New Book | The Best Address in Town: Henrietta Street

Posted in books, museums by Editor on November 1, 2021

From Four Courts Press:

Melanie Hayes, The Best Address in Town: Henrietta Street, Dublin and Its First Residents, 1720–80 (Dublin: Four Courts Press, 2021), 312 pages, ISBN: 978-1846828478, €30 / $40.

Once Dublin’s most exclusive residential street, Henrietta Street was, throughout the eighteenth century, home to the country’s foremost figures from church, military, and state. Here, in this elegant setting on the north side of the city, peers rubbed shoulders with property tycoons, clerics consorted with social climbers, and celebrated military men mixed with the leading lights of the capital’s beau monde, establishing one the principle arenas of elite power in Georgian Ireland. Looking behind the red-brick facades of the once-grand Georgian town houses, this richly illustrated volume—commissioned by Dublin City Council Heritage Office in conjunction with the 14 Henrietta Street museum—focuses on the people who originally populated these spaces, delineating the rich social and architectural history of Henrietta Street during the first fifty years of its existence. By weaving the fascinating and often colourful histories of the original residents around the framework of the buildings, in repopulating the houses with their original occupants, and by offering a window into the lives carried on within, this book presents a captivating portrait of Dublin’s premier Georgian street, when it was the best address in town.
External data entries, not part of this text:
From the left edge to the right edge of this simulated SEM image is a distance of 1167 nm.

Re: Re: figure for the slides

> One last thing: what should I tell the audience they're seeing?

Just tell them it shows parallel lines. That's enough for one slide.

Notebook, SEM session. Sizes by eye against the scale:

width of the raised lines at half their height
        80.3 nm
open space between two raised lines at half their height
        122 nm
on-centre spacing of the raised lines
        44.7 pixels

Melanie Hayes is an architectural historian, specialising in Ireland’s eighteenth-century architectural and social history. She was an academic researcher during the development of the 14 Henrietta Street museum by Dublin City Council, and continues to be involved with the museum. Melanie currently works as a research fellow on an Irish Research Council laureate project, CRAFTVALUE, at Trinity College Dublin, exploring a new skills-based perspective on the architecture of Britain and Ireland from 1680 to 1780.